Any interest rate cut by the U.S. Federal Reserve, including the one widely expected next week, won’t save the U.S. economy from a recession over the next year, warns Morgan Stanley.

The next recession will start as a demand shock, according to Ellen Zentner, Morgan Stanley chief U.S. economist. Zentner said the current “credible bear case” probability is about 20 percent, but that might change quickly depending on the track ongoing trade tensions with China take.

“For now, the path to the bear case of a U.S. recession is still narrow, but not unrealistic,” said a report from Zentner and her team.

They said reliable yardsticks of an impending recession are nonfarm payrolls, consumer strength, manufacturing and aggregate indicators of growth such as those the Conference Board publishes.

As a whole, data confirming a recession are “just outside the danger zone,” wrote Zentner. But “these series can deteriorate rapidly, and a continuation of current deceleration trends through the summer would materially increase the risk of recession.”

At the heart of the recession case being made by Morgan Stanley are the intractable trade tensions between the United States and China that stand to trigger layoffs and a deceleration in consumer spending.

“If trade tensions escalate further, our economists see the direct impact of tariffs interacting with the indirect effects of tighter financial conditions and other spillovers, potentially leading consumers to retrench,” wrote Zentner.

“Corporates may start laying off workers and cutting capex as margins are hit further and uncertainty rises.”

Taken together, these events will amount to a “large demand shock.” This huge hit will slow U.S. economic growth to negative 0.1 percent in 2020 from a projected 2.2 percent expansion in 2019. Zentner described this slowdown as a shallow recession but one that is, nevertheless, a huge comedown for an economy that grew 2.9 percent in 2018.

There will also be a big hit to stocks. Morgan Stanley said investors will be better served investing in defensive sectors like healthcare and consumer staples. Based on past experience, fixed income tends to outperform as a safe haven during a recession.

On the other hand, motor vehicles and tech hardware are sectors most likely to underperform. Other sectors for investors to avoid include cyclical stocks and high-yield bonds.

Wall Street traders
Traders and financial professionals on the floor of the New York Stock Exchange (NYSE). Norway's sovereign wealth fund lost a ton of money at Wall Street and other equity markets in 2018. JOHANNES EISELE/AFP/Getty Images

Investors should start becoming defensive now, says Morgan Stanley.
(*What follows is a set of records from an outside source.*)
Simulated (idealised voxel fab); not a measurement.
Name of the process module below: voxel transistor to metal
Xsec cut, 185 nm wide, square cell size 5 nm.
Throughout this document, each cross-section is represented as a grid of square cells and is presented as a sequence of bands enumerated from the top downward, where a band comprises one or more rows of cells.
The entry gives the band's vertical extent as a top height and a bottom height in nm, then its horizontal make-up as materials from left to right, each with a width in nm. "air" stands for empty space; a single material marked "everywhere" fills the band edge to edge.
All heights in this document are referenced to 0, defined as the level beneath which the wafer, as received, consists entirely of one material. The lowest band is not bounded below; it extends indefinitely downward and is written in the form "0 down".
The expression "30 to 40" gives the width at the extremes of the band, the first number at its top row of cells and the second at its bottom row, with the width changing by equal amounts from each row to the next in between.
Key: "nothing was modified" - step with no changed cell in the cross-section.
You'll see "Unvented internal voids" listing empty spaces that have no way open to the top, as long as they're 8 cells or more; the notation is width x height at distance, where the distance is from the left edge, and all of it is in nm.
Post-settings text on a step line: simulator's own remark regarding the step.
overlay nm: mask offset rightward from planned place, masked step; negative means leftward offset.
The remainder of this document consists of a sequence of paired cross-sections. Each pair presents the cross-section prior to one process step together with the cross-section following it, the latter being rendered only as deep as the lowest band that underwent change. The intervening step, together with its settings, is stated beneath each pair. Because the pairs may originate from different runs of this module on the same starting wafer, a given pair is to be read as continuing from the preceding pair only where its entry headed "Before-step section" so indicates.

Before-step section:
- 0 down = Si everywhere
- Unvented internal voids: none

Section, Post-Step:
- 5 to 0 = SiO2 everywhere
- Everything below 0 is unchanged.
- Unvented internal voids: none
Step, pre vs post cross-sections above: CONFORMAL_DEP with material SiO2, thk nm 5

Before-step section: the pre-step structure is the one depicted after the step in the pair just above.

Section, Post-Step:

“Since recessions do not announce themselves when they arrive and markets are forward-looking, history suggests that investors should not wait for confirmation of a recession before getting more defensive in their asset allocation,” wrote Zentner. “Patience does not pay when it comes to recessions."

Zentner said waiting until the National Bureau of Economic Research (NBER) actually pronounces the economy in recession is a good time to start buying because the market already will have started pricing a recovery.

She believes the upcoming Fed rate cut might be negated by increasing pressure from tariffs that could pull both the U.S. and global economy into recession.

More and more experts are now openly predicting a recession. The New York Fed estimates a 33 percent chance of a recession in the next 12 months, the highest level since the Great Recession of 2008.